Elon Musk Calls Ex-Twitter Employee's Disability Into Question in Public Twitter Dispute
Published March 7 2023, 4:18 p.m. ET
Amid all the other staff upheaval and technical difficulties at Twitter, now we have Twitter CEO Elon Musk getting into a very public dispute with former employee Haraldur Thorleifsson — and even accusing Haraldur of using his disability as an excuse.
On Monday, March 6, Haraldur sent a tweet Elon’s way to ask about his own employment status. “Nine days ago, the access to my work computer was cut, along with about 200 other Twitter employees,” he wrote. “However, your head of HR is not able to confirm if I am an employee or not. You’ve not answered my emails. Maybe if enough people retweet, you’ll answer me here?”
And Elon certainly answered…
Elon Musk claims Haraldur Thorleifsson “did no actual work.”
Elon replied to Haraldur’s tweet on Monday to ask what work the Iceland-based employee had been doing. But after Haraldur listed his accompaniments at the company, Elon replied with crying-laughing emojis and a clip from Office Space.
In a Twitter thread that day, Haraldur wrote, “[Musk] asked me what I had been working on. When I told him he laughed. Which, to be fair, I get. I am quite funny. Then all of [a] sudden, Twitter’s head of HR (who had previously twice been unable to tell me if I had a job or not) emailed and said I was no longer employed. … Next up, though, is finding out if Twitter will pay me what they owe me, per my contract. Or, will @elonmusk, one of the richest people in the world, try to avoid paying?”
On Tuesday, March 7, Elon aired his accusations: “The reality is that this guy (who is independently wealthy) did no actual work, claimed as his excuse that he had a disability that prevented him from typing, yet was simultaneously tweeting up a storm,” he tweeted. “Can’t say I have a lot of respect for that.”

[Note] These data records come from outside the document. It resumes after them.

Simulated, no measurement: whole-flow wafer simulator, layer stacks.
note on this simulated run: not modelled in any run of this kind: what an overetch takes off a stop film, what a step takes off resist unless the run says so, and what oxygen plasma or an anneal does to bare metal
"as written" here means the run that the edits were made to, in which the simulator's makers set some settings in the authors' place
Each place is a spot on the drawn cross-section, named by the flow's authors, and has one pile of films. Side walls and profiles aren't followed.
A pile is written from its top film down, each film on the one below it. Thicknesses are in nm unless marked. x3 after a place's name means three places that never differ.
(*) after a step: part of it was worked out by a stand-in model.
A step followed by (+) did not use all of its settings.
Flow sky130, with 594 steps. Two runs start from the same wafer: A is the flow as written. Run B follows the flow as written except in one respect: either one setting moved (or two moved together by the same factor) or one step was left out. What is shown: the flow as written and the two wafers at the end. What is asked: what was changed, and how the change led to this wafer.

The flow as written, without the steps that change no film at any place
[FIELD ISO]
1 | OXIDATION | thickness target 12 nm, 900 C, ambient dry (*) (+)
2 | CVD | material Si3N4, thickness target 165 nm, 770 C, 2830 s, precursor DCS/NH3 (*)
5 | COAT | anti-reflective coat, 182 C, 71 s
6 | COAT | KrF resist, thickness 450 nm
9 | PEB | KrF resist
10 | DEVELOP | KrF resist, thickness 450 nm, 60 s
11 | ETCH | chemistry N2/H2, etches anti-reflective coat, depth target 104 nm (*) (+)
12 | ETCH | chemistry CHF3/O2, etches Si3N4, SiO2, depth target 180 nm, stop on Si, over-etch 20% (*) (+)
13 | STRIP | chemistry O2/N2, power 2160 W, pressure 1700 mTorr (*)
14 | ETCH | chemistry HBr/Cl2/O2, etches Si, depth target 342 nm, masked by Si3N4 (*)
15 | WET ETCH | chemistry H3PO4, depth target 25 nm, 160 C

In another tweet, Elon wrote, “But was he fired? No, you can’t be fired if you weren’t working in the first place!”
Elon also tweeted that Haraldur confronted him in public to get a “big payout,” saying that Haraldur has a “prominent, active” Twitter acount. “From what I’ve been told, he’s done almost no work for the past four months, middle-management or otherwise,” the CEO added.
Haraldur, though, said he did his assigned tasks — “every one of them” — while living with muscular dystrophy.
Responding to Elon’s claims, Haraldur posted a Twitter thread on Tuesday to talk about his condition, saying that he has muscular dystrophy and started using a wheelchair 20 years ago, when he was 25. “In that time, the rest of my body has been failing me, too,” he wrote. “I need help to get in and out of bed and use the toilet.”
He went on: “I’m not able to do manual work (which in this case means typing or using a mouse) for extended periods of time without my hands starting to cramp. I can, however, write for an hour or two at a time. This wasn’t a problem in Twitter 1.0 since I was a senior director, and my job was mostly to help teams move forward [and] give them strategic and tactical guidance.”
Haraldur also said that in his work for “Twitter 2.0,” he talked to his manager every week to ask what to focus on. “And then I proceeded to do those things,” he wrote. “Every one of them.”
As The Daily Beast reports, Haraldur worked for Twitter since February 2021, when he sold Ueno, his digital brand agency, to the social-network company.
Haraldur mentioned that Ueno era in his Twitter thread on Tuesday as he addressed Elon’s claim that he’s independently wealthy. “I worked a lot,” he wrote. “[Ueno] didn’t do my body any favors, but it’s what I felt I needed to do. The hard work paid off, and the company became very successful. We grew fast and made money. I think that’s what you are referring to when you say independently wealthy? That I independently made my money, as opposed to, say, inherited an emerald mine.”
Joshua Erlich, an employment and civil rights attorney, gave his thoughts about Elon and Haraldur’s dispute to The Daily Beast. “Musk’s ‘the reality is’ tweet reads like Musk looked up this employee’s human resources file and is tweeting out the company’s internal reasoning for the termination,” he said. “That reasoning seems pretty problematic, and it would be more than enough to carry [a] disability discrimination or failure to accommodate case deep into litigation.”